Cons: Bass can be a bit overwhelming even with extra bass feature off

I’ve been an early adopter of Bluetooth head/earphones dating back to the original Jaybirds Bluebuds X as I simply couldn’t deal with the constant snagging of my earphones on the bus seats or fellow passengers limbs, bags, etc. on my daily commute. Given the decent sound quality (I’m not an audiophile by any means) I was quite content. However, as I expanded BT applications beyond just listening to music, I found the lag was a bit distracting at times while watching videos.

Once apt-X LL was released, I was intent on testing the reduced latency feature. My first foray into this was Avantree’s Audition Pro paired with their Priya II and there was definitely a noticeable improvement latency-wise, however the sound profile wasn’t totally to my liking so next up was Plantronic’s Back Beat Pro which I liked quite a bit. Based on memory, it had everything I liked about the original Backbeat and this time around, they are circumauraul (albeit just barely).

Not long after I purchased the BB Pro, Mixcder offered an opportunity to review their newly released HD601 of which this review covers with a focus on the Low Latency aspect.

The HD601 comes in pretty typical packaging; it arrived nestled in a plastic inner shell for protection with an outer cardboard sleeve:

Accessories include: User’s Manual (which is well written in decent English, no “Engrish” here), micro USB cable, 3.5mm audio cable, registration card (for extended warranty).
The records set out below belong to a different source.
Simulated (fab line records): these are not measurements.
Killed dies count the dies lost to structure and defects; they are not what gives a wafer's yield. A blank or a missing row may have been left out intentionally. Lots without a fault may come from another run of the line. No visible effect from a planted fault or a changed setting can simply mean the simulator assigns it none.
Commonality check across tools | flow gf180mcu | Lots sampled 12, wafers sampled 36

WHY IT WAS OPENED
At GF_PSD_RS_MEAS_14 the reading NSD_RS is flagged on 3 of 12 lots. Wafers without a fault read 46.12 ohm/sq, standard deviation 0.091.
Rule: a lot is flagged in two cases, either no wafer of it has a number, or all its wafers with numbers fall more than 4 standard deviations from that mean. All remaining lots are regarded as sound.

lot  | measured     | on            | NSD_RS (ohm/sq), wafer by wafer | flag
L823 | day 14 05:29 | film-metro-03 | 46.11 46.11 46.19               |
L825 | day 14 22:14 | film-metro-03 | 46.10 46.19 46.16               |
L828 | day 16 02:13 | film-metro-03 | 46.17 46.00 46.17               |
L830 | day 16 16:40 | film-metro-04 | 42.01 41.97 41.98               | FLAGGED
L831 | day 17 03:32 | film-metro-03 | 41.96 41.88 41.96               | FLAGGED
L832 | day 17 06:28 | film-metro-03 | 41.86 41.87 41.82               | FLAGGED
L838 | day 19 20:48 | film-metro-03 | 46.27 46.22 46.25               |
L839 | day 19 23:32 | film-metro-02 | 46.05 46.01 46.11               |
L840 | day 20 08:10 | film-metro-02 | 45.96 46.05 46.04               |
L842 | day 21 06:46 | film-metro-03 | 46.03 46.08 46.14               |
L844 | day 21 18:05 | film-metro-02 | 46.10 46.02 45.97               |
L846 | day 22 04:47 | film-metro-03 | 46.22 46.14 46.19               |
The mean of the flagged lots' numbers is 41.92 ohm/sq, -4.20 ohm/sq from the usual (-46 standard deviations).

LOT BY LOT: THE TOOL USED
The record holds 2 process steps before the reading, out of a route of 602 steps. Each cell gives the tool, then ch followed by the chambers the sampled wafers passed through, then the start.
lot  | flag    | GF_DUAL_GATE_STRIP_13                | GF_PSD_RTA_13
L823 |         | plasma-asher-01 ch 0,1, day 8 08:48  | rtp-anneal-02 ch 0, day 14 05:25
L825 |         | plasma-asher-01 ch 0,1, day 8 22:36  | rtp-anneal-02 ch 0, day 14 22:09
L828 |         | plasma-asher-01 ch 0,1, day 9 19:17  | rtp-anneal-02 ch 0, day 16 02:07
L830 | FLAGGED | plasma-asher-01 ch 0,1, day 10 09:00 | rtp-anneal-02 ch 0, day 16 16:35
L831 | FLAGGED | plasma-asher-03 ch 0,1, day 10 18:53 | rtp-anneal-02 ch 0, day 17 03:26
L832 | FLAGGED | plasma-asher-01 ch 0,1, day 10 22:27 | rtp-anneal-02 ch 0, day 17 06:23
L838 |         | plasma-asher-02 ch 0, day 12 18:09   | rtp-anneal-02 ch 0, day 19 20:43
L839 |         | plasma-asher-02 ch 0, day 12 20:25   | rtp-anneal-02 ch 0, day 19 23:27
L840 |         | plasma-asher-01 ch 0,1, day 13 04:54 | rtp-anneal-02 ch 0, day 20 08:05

Here are the specs as published by Mixcder:

The HD601 follows a pretty typical cookie cutter template as it comes to styling; that is, it should be instantly familiar to anyone who has ever used a Bluetooth headphone.

All the controls are on the right cup with each button serving multi-functions:

- power button (also used for pairing and play/pause, answer/hang-up, extra bass toggle)
- Vol + (or next track by pressing and holding)
- Vol – (or prev track by pressing and holding)

The microphone, 3.5mm jack and LED indicator are also housed on the right side. This particular LED is used to indicate pairing and codec in use.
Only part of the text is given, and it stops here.